Mechanical Engineers
Mechanical engineering is known as one of the oldest and broadest disciplines that applies and connects the fields of engineering, physics, and material science to be used in design, manufacturing, analysis as well as maintenance of mechanical systems.
This field of engineering requires a deep understanding of mechanics, kinematics, thermodynamics, material science, structural analysis as well as electricity.
Here are some notable mechanical engineers who shaped the mechanical industry of today:
James Watt
1736-1819
James Watt, was a Scottish inventor, mechanical engineer, chemist and scientist who significantly improved Thomas Newcomen’s 1712 Newcomen steam engine with the Watt steam engine in 1736. His new team engine was a very important to the changes that were brought about by the Industrial Revolution in both Great Britain and the whole world.
He is now called the Father of the Steam Age, as well as the Founder of Mechanical Engineering.

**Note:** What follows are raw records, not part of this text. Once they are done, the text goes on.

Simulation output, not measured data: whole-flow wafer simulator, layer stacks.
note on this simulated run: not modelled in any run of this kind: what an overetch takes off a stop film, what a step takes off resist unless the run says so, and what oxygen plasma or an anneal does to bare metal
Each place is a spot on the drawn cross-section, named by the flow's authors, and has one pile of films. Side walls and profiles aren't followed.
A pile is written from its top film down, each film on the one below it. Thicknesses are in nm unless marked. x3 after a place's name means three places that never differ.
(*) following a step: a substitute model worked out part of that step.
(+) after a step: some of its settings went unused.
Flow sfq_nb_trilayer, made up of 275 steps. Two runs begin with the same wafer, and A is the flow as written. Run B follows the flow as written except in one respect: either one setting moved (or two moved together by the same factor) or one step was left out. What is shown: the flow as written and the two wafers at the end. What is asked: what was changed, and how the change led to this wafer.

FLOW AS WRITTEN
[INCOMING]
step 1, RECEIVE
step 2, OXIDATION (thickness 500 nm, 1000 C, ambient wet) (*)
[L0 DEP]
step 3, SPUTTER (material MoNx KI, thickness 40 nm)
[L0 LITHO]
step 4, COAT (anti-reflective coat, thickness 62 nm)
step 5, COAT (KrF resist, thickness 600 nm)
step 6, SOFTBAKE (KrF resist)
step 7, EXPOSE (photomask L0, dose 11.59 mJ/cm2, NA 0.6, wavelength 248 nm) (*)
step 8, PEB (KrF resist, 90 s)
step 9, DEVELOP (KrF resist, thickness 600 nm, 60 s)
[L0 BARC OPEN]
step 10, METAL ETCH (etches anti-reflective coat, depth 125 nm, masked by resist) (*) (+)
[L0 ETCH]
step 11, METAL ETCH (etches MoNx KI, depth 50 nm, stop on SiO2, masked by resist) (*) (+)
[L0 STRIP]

He is responsible for the concept of horsepower, and the SI unit of power, Watt, was coined after him.
James Hall Nasmyth
Source: Today in Sci
1808-1890
James Hall Nasmyth was a Scottish engineer, artist and inventor who is well known for his development of the steam hammer. He was the co-founder of Nasmyth, Gaskell and Company manufacturers of machine tools.
William George Armstrong
Source: Wonders of World Engineering
1810-1900
William George Armstrong, 1st Baron Armstrong CB FRS was an English industrialist, scientist, inventor and philanthropist who is the founder of Armstrong Whitworth manufacturing concern on Tyneside. He worked together with the architect Richard Norman Shaw in building the Cragside in Northumberland, which was the first house in the world that was lit by hydroelectricity. He is the inventor of modern artillery, the hydraulic crane, hydroelectric machine, accumulator, as well as the Armstrong Gun.
Nikola Tesla
1856 –1943
Nikola Tesla is more well known in the field of electricity, but he is a great mechanical engineer as well. He is also an electrical engineer, physicist as well as a futurist. He is well known for his contributions in the design of the modern AC (alternating current) electricity supply system. He has designed and invented numerous machines that has helped the world, some of these are the induction motor, rotating magnetic field, the Tesla coil, as well as the Radio remote control vehile (torpedo).
Kate Gleason
1865-1933
Kate Gleason is known as the first female member of the American Society of Mechanical Engineers. She did not have any detailed training in the field of engineering, but she was able to make a name for herself as one of the very few accomplished women engineers in her era. She is also known to be a successful businesswoman, and is a role model for many other career women in the 19th century America.
Gustaf Dalén
1869-1937
Gustaf Dalén was a Swedish Nobel Laureate who is responsible for the invention of automatic regulators, AGA cooker, the Dalén light, and many others. He founded the AGA company, an industrial gas company which later was combined into Line AG. His automatic gas regulators were used with gas accumulators that were used for illuminating lighthouses and buoys.
He then was called “the benefactor of sailors.” In 1912, he won the Nobel Prize in Physics for his work.
Aurel Stodola
Source: Wikimedia
1859-1942
Aurel Stodola was an engineer and inventor in Slovakia. A lot of his work centered on thermodynamics and has contributed to several scientific fields. He spent almost half of his life teaching at the Institute of Technology in Zurich and during that time was consulted for help on the improvement of the gas turbine.
His work as an educator has helped a lot of young minds into engineering, including those of the greatest minds of our age.
George Stephenson
1781-1848
Known as the ‘Father of Railways’, George Stephenson was a pioneer inventor in the fields of civil and mechanical engineering.
The British inventor led to the creation of the world’s first inter-city railway line that ran using steam locomotives which was available for public use. Aside from that big innovation, Stephenson is also credited with the creation of Rocket, the most famous railway locomotive of his era.